Or here's a twist on this theory that we also think fits. What if a bunch of people are playing a role-playing game, like Dungeons & Dragons? And they typically play this 1984 Summer camp scenario, but this time one of the players has gone rogue and is inserting him or herself as the Night Stalker into the narrative? It would explain the elaborate backstories we've seen for some of the characters — Brooke's (Emma Roberts) wedding, Ray's (DeRon Horton) fraternity hell night, Margaret's (Leslie Grossman) part in the first massacre. When you play something like D&D or Rollmaster, typically you are able to design a character with a detailed backstory, so that would explain those features of the show.

This would also explain a few odd choices we've seen at times.

Mr. Jingles generally kills everybody he comes across . . . except that one dorky kid who dressed like him to play pranks. What if the person playing Mr. Jingles in the RPG didn't roll high enough to be able to kill that kid, so the kid got to survive?

And Trevor (Matthew Morrison) was obviously designed to be a total d-bag and quite self-centered. Yet in episode three, he wanted to go check on Margaret and the camp cook, Bertie (Tara Karsian). That feels like maybe something "Trevor" wouldn't do, but the person playing Trevor decides to do because they want to include more people, or to take the game in a different direction.

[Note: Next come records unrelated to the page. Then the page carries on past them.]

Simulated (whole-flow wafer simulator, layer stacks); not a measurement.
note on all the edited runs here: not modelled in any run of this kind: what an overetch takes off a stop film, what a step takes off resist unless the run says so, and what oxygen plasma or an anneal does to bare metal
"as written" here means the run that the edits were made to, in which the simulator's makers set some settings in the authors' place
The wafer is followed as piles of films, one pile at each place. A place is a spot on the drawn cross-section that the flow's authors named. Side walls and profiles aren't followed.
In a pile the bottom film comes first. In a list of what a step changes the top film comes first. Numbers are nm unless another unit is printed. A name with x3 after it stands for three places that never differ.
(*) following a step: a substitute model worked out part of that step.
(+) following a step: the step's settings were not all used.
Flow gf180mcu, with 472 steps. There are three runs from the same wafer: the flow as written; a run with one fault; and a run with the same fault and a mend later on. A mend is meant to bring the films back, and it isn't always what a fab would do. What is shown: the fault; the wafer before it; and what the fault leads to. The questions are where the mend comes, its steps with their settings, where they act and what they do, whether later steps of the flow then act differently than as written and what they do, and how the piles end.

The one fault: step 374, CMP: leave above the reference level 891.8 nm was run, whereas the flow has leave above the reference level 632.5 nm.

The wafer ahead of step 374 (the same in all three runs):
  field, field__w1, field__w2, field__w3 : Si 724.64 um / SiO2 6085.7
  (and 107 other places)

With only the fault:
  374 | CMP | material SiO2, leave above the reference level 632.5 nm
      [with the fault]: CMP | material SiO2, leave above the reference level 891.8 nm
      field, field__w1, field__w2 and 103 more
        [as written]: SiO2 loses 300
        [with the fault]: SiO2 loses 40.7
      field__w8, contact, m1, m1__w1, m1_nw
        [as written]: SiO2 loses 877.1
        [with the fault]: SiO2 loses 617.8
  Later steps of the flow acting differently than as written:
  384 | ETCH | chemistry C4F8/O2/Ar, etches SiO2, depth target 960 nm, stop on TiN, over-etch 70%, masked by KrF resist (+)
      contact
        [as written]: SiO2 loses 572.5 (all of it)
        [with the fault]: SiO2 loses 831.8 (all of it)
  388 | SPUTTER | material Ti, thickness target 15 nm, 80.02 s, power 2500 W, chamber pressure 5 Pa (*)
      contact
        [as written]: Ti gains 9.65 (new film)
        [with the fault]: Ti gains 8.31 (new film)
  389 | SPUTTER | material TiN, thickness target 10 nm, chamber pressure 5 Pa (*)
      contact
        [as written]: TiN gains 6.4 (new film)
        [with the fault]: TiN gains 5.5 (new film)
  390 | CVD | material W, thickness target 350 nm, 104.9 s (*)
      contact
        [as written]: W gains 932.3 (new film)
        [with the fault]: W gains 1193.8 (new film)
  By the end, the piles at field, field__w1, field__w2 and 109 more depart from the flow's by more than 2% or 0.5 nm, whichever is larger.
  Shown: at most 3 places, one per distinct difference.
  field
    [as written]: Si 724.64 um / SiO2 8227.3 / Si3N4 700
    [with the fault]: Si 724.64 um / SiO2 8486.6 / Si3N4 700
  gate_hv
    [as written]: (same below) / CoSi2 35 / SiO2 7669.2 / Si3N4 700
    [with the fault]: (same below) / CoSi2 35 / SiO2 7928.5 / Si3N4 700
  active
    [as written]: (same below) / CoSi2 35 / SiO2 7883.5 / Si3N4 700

Finally, that Montana reveal at the end of episode three certainly feels like someone in an RPG reacting to another player. "Oh, you're going to be the Night Stalker and run around screwing up our fun slasher camp scenario? Well, fine, then I'm going to make out with you and become your accomplice." Whoever is playing Montana rolled high enough to make that happen, and now the person playing the Night Stalker has to go along with it.

Knowing AHS, neither one of these ideas is even close to being on the mark. But they are something to chew on, because this season definitely feels off so far — and we're dying to find out the twist.